My second reason for choosing to self publish is my first readers, or I should say, first listeners. About thirty years ago, after reading lots of fantasy to my boys, I decided to read them MY fantasy, STAR OPENING. The loved it, naturally. Sweet little boys.
For the past three decades, every once in a while one of my sons tells me I ought to publish that story. I keep telling him, “I’m trying.” In the past three decades, the fantasy genre has also changed a great deal as well as been swamped. Our family still likes fantasy.
After several revisions, I mailed it (yes, those poor trees) to an agent who ALSO loved it and sent me a contract for the SERIES. I had several other manuscripts written with the same characters, but knew they needed revisions. The original (no copies) one-page contract was on her husband’s business letter-head paper, with only a line on a second page letter-head page with my name typed under it, saying, “sign here.” I decided to take the contract to a lawyer who said it didn’t look like any contract he’d seen before, and could he could write them. I said yes. Within a week I received my manuscript back with a “no longer interested.” I’m guessing I was her first client contact, because I now know the story really needed work, plus she was new back then and has been in the agent business ever since, probably not sending out contracts on her husband’s letterhead.

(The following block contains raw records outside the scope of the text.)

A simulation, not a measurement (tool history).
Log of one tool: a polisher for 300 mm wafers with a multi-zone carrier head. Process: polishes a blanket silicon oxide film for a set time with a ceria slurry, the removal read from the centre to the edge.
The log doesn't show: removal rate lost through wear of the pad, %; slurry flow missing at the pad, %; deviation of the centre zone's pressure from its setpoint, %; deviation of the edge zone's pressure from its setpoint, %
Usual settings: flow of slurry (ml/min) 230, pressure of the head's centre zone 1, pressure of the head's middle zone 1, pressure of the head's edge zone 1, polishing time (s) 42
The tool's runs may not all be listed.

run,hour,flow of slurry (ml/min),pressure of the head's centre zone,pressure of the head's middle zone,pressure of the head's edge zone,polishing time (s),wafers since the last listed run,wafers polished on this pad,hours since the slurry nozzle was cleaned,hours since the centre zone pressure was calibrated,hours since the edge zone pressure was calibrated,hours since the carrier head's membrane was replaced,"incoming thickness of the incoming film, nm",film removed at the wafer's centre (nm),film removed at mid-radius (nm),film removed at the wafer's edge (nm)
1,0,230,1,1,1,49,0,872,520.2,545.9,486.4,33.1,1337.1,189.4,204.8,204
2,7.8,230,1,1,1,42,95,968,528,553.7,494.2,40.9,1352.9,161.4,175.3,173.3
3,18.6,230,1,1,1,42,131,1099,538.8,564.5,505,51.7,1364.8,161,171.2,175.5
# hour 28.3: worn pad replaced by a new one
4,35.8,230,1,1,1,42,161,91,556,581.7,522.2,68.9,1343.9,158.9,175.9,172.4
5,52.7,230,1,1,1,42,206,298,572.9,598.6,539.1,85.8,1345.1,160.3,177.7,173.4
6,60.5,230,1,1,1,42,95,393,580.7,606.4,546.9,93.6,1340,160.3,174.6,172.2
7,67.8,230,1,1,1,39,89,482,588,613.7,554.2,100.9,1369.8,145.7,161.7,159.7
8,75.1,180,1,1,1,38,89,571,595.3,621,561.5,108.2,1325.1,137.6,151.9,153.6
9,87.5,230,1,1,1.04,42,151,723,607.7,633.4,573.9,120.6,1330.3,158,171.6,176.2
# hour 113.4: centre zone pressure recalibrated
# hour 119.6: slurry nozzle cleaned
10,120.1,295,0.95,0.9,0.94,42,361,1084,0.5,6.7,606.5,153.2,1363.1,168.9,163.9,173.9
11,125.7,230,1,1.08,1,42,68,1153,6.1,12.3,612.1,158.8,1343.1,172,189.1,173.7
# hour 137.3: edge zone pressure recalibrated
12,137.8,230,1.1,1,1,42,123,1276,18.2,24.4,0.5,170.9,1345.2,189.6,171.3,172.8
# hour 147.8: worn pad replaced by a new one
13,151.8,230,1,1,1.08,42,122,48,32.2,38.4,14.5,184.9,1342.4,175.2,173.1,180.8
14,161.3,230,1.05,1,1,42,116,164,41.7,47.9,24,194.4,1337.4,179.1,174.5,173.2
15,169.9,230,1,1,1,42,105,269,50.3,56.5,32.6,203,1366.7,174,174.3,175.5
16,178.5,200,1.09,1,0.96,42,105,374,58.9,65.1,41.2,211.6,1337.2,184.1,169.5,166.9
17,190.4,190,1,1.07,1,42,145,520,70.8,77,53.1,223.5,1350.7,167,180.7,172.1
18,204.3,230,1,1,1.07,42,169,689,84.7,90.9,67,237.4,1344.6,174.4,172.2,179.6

In the past twenty-five years, that story has undergone tons of changes. I’ve taken classes, attended conferences, read a semi-load worth of books on the craft of writing, followed blogs, listservs, and forums. The story has gone through two critique groups, one group twice, and several beta readers. At each writers conference, although I had written many others over the year, I usually pitched this story — my first love — to the editors and agents. After each conference, I took their advice and rewrote the novel according to their suggestions… with a “no, thanks” about ten months later. I totally cut out one of the main characters — my own conclusion. I changed the names of the characters and title, many times. One editor told me the alien speach sounded too earthly, so I changed it. Rejection. When an editor told me most writers he critiques he needs to tell to cut out the frivolous first chapter or two, but I needed to “ground” my readers before getting right into the action. I added, then deleted, two first chapters. Then two other first chapters, and deleted. I changed from 3rd person to 1st person to alternating POV chapters. About four years ago, a man told me his 10-year-old daughter loved fantasies. She read the manuscript and told me it made her top ten list of best books, booting out LITTLE HOUSE ON THE PRAIRIE. (Yet another sweet little kid.)
All this is to say, my #2 reason for self-publishing is for my first reader-listeners, my two wonderfully encouraging sons, and for any other sweet little kids who love fantasy.